My daughter, when she was nine, once declared, "I'm brave enough to knit!"
Applause for all of you who, like Cerena Fflur, are brave enough to knit. You are linked in a tradition that joins like minds—across continents, across languages, across time.
Really, it's pretty simple, this pulling one loop through another to create a fabric that is shaped into a garment even as the work is done on the needles.
All you need to begin is a good way to cast on (put stitches on the needle), a way to draw one loop through another (snagging it forward, called knitting; pushing it backward, called purling), and a way to bind off (remove the stitches from the needle without their becoming unraveled). This much will get you a dishcloth, a scarf—or a bedspread, if you keep at it long enough.
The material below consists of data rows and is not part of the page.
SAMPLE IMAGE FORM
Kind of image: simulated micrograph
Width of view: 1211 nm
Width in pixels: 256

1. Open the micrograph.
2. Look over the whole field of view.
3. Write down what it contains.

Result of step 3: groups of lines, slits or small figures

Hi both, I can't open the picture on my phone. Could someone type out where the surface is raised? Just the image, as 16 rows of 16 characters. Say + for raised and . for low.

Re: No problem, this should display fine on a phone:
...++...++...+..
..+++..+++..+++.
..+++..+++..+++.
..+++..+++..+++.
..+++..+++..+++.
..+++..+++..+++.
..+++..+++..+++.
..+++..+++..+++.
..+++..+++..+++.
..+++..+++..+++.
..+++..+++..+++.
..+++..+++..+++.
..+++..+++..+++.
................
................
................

If, along the way, you acquire a few good methods for increasing and decreasing your stitch count, you can shape your knitting into hats, vests, sweaters, and such. You can even knit lace. "And from this point," in the words of the sailor standing at the pier, "you can go anywhere in the world."
So I propose we embark on a knit-along. Find some yarn—an inexpensive worsted would be appropriate—and a pair of needles (#10 would be good), or, even better, a circular needle. Plastic is fine.
We're going to knit some swatches together. They'll be milestones and mementoes.
Tomorrow we begin. Bring a friend, if you like.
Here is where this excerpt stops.